I am trying to get a sense of what tubies I should replace my current set with.

Front: I have a Bonty XXX or whatever and its well past its prime. It loses air like Washington spends my money.
Rear: I have a Conti Sprinter. Been a GREAT tire but its also around 270gms.

When I first got tubies I was satisfied with the overall weight savings vs clinchers/tubes. But since these need to be replaced, I thought I'd try to get tubies in the 180-200gm range.

I have looked at The Listings (someone always says look there!). First off, the listings seem to have become the dead letter office. Many of the postings are 6+ years old and the items there are not even available many times.
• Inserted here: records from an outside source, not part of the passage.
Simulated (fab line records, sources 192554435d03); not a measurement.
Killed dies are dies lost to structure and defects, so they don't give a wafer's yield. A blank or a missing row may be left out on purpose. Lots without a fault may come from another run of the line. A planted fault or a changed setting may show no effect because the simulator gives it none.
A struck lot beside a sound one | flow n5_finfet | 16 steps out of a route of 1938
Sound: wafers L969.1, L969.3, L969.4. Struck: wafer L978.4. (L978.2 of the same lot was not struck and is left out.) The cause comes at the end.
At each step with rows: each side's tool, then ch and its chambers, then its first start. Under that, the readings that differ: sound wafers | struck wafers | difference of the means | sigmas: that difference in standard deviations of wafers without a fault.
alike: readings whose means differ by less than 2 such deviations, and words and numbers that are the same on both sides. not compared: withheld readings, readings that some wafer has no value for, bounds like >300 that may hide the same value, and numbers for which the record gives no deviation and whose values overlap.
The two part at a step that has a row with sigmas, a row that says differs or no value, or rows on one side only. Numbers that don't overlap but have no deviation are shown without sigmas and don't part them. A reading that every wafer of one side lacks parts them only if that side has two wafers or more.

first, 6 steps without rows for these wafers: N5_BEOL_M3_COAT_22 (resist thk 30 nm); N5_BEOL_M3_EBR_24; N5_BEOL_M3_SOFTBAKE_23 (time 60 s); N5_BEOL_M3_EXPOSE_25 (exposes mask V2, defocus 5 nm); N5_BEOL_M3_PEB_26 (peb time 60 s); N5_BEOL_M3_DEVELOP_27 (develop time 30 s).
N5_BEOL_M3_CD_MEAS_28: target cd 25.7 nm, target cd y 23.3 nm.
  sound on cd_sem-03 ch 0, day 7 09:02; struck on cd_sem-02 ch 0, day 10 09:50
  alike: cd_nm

I would like a set that is pretty durable. I don't race but do log a lot of miles. Mostly nice surfaces but we all come across the gravel and debris on occasion if we ride on roads. So the Corsa Evo CX for example, while it would be around 100 gms less per tubie (!!!) would probably be too fragile for my needs.

I am 180lbs +/- so can't ride things with light weight limits. On the other hand, (knock on wood) I have never had a flat out on tubies.

I have seen the following tubies as options.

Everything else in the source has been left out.